NOTE: Dug this one up from deep in the archives…

All authority in heaven and on earth has been given to me. Therefore go and make disciples of all nations.                                                               Matthew 28:18,19

The
modern Evangelical church tends to celebrate the “Great Commission” of
making disciples of individuals while ignoring the “Cultural Mandate”
to disciple nations.  One reason for the neglect is our gross ignorance
of history.  We know about preachers and missionaries who evangelized
pagan souls, but we know little about reformers
and educators who helped transform pagan nations.  We celebrate and
honor soul-winning preachers like Wesley and Whitefield.  But we forget
about nation-changing statesmen like Wilberforce and Witherspoon.

Because
of our rapture-any-moment mentality, the separation of church and state
doctrine and our evangelical obsession with the individual, we have
missed half of the point of the Matthew 28 commission.  We make
disciples, but we do not disciple nations.  We reach out to people groups, but ignore political groups.  We expect moral change, but not social change.

Is
it actually possible to disciple a nation?  Can the gospel really
change society?  Or, should we expect everything to get worse and worse
as the End draws near?  Is our ultimate goal simply to not be “left
behind”?  Is there a valid hope to influence nations for the glory of
God?  A quick look at history tells us that, yes, the gospel really can
and should change nations.


Fifteen hundred years ago Ireland was an idol-worshipping,
slave-trading nation of savage pagans.  In just one generation Ireland
was transformed into a godly nation known for its scholars and
missionaries.  The best-selling (secular) book “How the Irish Saved Civilization” tells how this national transformation was primarily the work of one man, Patrick.  During his thirty years of missionary work in Ireland, Patrick helped establish over 700 churches
and schools and trained over 3000 ministers.  But his ministry went
beyond just church work.  He also helped transform government reform
laws that brought the end of slavery in Ireland.
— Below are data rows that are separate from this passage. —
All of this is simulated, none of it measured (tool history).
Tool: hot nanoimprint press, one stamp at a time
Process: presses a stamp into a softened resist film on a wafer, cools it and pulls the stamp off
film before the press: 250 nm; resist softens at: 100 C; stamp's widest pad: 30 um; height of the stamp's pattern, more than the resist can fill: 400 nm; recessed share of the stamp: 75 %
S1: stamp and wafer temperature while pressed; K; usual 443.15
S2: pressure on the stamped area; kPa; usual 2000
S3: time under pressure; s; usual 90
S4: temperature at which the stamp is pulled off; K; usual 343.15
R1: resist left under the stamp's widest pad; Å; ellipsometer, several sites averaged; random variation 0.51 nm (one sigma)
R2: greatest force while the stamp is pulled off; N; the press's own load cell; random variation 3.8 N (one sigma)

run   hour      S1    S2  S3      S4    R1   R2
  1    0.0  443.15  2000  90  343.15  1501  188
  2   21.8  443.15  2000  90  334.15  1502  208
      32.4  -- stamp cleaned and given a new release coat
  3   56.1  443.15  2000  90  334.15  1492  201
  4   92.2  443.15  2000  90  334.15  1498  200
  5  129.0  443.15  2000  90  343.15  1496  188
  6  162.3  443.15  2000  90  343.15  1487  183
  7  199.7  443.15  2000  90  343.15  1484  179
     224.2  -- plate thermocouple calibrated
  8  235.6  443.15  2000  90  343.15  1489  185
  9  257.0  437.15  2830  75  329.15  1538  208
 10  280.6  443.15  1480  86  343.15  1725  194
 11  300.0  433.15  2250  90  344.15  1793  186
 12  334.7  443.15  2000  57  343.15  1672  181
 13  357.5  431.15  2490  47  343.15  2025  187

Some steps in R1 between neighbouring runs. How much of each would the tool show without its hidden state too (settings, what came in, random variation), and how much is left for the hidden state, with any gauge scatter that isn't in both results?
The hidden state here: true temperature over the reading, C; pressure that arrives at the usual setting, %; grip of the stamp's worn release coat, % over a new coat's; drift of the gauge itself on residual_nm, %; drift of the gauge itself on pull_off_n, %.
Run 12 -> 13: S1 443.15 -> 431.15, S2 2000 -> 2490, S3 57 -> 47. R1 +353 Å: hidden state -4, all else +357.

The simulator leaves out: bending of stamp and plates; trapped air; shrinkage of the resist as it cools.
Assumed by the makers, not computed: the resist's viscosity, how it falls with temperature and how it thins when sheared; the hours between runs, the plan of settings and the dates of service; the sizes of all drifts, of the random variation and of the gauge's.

William Wilberforce was elected to Parliament at the age of
twenty-one.  He had a two-fold life mission as indicated in his diary
entry on October 28, 1787: “God Almighty has set before me two great
objectives, the suppression of the Slave Trade and the reformation of morals.”
For the next forty-six years Wilberforce worked tirelessly to change
English law, to change English culture and to change the English
economy in order to end the English slave trade.  Three days before his
death on July 26, 1833, the House of Commons passed the bill that
abolished slavery in the entire British Empire.  This was not done by a
preacher, but by a Christian serving God in civil government.


In 1768 John Witherspoon resigned his pastorate in Scotland and moved
to the New World to pursue a career in education.  He did not abandon
his faith or calling.  He served
God as an educator the same way he had served God as a pastor.   He
became the president of a school that trained ministers, the College of
New Jersey (now the apostate Princeton University).  Many of
Witherspoon’s graduates became pastors and ministers.  Those who did
not end up in ministry included: a US president, a US vice-president,
ten cabinet officials, twenty-one senators, thirty-nine congressmen,
one supreme court justice, one-fifth of the signers of the Declaration
of Independence, and one-sixth of the delegates to the US Constitution
Convention.  Witherspoon is called “the man who shaped the men who
shaped America.”  In other words, Witherspoon discipled a nation.

Where
are the modern versions of Patrick, Wilberforce and Witherspoon who
will right social wrongs and change unjust laws, who will run for
political office and serve in government?    Unfortunately most
Christians are too busy with prayer meetings and Bible studies to
effectively engage the culture and disciple the nation.  Real
Christianity is not measured by how much time we spend in church, but
by how we apply God’s word in all of life.   We should applaud and
support every godly citizen who is willing to obey the Great Commission
by not just discipling individuals, but by discipling the nation.